The ill will in the Conservative party establishment and among its media allies against Duffy once seemed to guarantee that he would never set foot in the Senate again. Now he can go back to work tomorrow — unless the Harperites still in the Red Chamber foolishly move to block Duffy’s return by arguing he brought “shame” on the Senate.

People have to remember exactly what happened here. Mike Duffy was put through a brutal legal ordeal by the Harper government for purely political reasons — just as Duffy himself has always claimed. [Or, was Duffy in on it, knowing the Crown would not cross examine, ensuring Duffy getting off?] It is safe to say that Duffy would have been ruined financially by this long, costly legal battle had it not been for Thursday’s stunning turn of events. [Or, if Duffy is in on it, perhaps his lawyer is too, and is not charging him, knowing Duffy will successfully sue for millions?]

He was without an income for an extended period of time. Couple that with massive legal bills, the expenses associated with running two establishments (primary or not) and the fact that he’s creeping up on his 70s, and it wasn’t looking likely that Duffy would ever recoup these losses.

What’s the explanation for this abysmal misreading of the Criminal Code by the so-called experts? Was this ever a search for justice, or was it merely the political use of an arm of government against an enemy?

… This case is about something more than the utter demolition of a criminal case against an individual. It’s also about a justice system — at both the prosecutorial and police level — being brought into disrepute. The Duffy affair, like the robocalls scandal, played out in a landscape populated by shadowy players. Very few of them ever received much scrutiny, and society never got to the bottom of either of these scandals. But there was always the whiff of scapegoating here — from the RCMP press conferences announcing the charges against Duffy (a gross exercise in PR overkill) to the absurdly long list of baseless charges against him.

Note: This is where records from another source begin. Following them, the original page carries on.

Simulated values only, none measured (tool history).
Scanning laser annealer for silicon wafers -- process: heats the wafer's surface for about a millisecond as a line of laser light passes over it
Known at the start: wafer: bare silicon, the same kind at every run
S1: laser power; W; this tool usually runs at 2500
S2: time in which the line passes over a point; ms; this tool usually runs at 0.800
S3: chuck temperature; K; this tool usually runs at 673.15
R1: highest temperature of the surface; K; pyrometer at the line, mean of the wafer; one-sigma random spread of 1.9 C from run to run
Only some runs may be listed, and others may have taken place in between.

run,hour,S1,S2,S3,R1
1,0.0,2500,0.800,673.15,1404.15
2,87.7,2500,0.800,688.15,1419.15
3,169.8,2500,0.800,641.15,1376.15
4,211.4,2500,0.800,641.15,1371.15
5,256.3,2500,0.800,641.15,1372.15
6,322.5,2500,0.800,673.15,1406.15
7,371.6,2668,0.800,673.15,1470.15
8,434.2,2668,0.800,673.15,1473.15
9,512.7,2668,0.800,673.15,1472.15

… The fatal flaw in the Crown’s bribery charge was this: If Duffy was guilty of taking a bribe, surely someone was guilty of offering one. Where was the Crown’s common sense on that issue? The decision not to charge Nigel Wright — the person who “gave” the senator the $90,000 to repay housing expenses he denied owing — turned this element of the Crown’s criminal narrative into a terrible joke. So the question lingers: Why did the Crown bring the bribery charge in the first place? [With Duffy in on it, to enable Harper destroying the Senate, long hated by extreme reform Conservatives, and which protects Canadians from dictators like Harper?]

And that leads to another embarrassing question for the prosecution. They fired a shotgun into Duffy at close range, bringing a total of 31 criminal charges against him. In the end, none of the buckshot hit the target. When you score zero in a test, the conclusion is unambiguous — you’ve failed, utterly. [Or, done intentionally by the Crown, in on the plan with Harper, Duffy, the RCMP, PMO, Nigel Wright, etc? All part of Harper’s plant to destroy the Senate, without having to heed the constitution?]

But what’s the explanation for this abysmal misreading of the Criminal Code by the so-called experts? Was this ever a search for justice, or was it merely the political use of an arm of government against an enemy [The Tory Despised Senate?] — as I suspected it was in Stephen Harper’s war with Helena Guergis? Whatever the answer is to that question, and given Judge Vaillancourt’s verdict on Duffy’s residency claims, the Crown might be wise to re-consider its charges against Senator Patrick Brazeau and others. Simply put, the Crown was out to breakfast, lunch and dinner.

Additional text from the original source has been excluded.